Blue Eyes: Bob Dylan, “Shadows in the Night”
First Impressions of Bob Dylan’s New Album
Swoony strings, the low scrape of a bow on a bass, and, most of all, a singer: his mouth opening; his breath as he inhales; his voice. That’s what you hear on Shadows in the Night, on every single track of these ten songs from Bob Dylan’s life and times.
As Dylan’s longtime concert intro used to proclaim at the end, Bob Dylan, like Frank Sinatra, is a celebrated Columbia recording artist. The songs on Shadows in the Night aren’t Sinatra covers, though. Dylan doesn’t sing the songs like Sinatra did. Who could? Wise men never try. Most, too, are songs more closely associated with artists other than Frank. The first track, “I’m A Fool To Want You,” is a song Sinatra co-wrote, but that was memorably sung by Billie Holiday. Dylan’s start is even like Billie’s: low, self-deprecating, helpless in the wanting.
Critics have complained about Dylan’s voice for decades, and, more recently, about not being able to hear it clearly or to make out the words he sings. This record puts an end to all the griping in a way Dylan’s last few studio albums haven’t done. The sound of Shadows in the Night is clear as water. Not only can you hear every word, every note that Dylan sings, but you can hear him draw breath before beginning to sing, and sighing out the end of a line. The instrumentals – even the infrequent horns, and soft, subtle drums – don’t ever drown him out. You’re as close as the microphone, making this record feel as intensely personal as, perhaps, it is to its maker.

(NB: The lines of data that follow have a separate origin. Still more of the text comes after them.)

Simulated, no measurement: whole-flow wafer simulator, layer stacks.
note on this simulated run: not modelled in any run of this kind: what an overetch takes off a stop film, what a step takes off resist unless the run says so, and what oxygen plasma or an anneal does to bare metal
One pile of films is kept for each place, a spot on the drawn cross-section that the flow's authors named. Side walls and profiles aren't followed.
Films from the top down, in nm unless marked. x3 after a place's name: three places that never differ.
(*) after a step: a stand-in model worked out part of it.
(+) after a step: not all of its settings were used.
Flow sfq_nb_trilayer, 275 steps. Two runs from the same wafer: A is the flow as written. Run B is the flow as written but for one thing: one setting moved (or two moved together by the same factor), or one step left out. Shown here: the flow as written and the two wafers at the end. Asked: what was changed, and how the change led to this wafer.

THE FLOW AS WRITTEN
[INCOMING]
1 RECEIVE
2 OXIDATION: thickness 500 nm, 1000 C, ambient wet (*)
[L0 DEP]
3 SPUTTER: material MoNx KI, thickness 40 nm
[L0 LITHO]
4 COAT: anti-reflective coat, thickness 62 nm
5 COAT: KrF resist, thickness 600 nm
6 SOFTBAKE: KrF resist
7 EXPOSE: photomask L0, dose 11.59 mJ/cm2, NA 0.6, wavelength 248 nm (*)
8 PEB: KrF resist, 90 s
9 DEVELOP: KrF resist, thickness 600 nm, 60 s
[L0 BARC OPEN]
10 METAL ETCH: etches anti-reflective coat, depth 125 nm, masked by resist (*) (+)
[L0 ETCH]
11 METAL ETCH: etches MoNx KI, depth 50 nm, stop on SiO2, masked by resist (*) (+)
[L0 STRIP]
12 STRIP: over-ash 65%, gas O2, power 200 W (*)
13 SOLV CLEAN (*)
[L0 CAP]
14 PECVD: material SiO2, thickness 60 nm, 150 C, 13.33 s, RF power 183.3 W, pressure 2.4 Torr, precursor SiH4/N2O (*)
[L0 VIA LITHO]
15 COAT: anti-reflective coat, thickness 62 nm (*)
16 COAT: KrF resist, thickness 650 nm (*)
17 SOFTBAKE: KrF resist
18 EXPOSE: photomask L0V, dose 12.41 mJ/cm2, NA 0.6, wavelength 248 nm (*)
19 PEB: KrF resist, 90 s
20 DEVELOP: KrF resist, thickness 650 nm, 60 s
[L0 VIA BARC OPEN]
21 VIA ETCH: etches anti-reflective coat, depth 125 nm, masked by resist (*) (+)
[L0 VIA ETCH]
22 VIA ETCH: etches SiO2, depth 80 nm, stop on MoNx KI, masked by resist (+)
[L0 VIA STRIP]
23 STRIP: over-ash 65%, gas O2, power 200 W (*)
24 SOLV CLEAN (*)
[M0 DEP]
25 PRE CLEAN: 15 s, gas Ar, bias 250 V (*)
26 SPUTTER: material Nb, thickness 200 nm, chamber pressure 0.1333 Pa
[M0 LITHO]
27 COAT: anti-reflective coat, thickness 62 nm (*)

Dylan sings these songs intimately, sometimes conversationally, with emotion and humor. Sometimes he has on his big-band crooner voice, like Rudy Vallée. Sometimes he’s pure supper-club, lounge-bar stylist. Sometimes he whispers, and sometimes he sings in exultation. Sometimes he turns the tune into a hymn. “Why Try To Change Me Now” feels like a theme song. Dylan swallows the end of the word “sentimental” in the first line, not quite willing to admit to it, though sentimental, surely, this whole record is. And no, no one’s going to change him. “Why can’t I be more conventional? / People talk, people stare, so I try,” he sings, and then, with an almost audible grin, he abjures the whole idea: “But that’s not for me.” The little sniff, and the intake of breath, during the instrumental as he prepares to start the last refrain put you right there in the studio, watching the man step back up to the mike.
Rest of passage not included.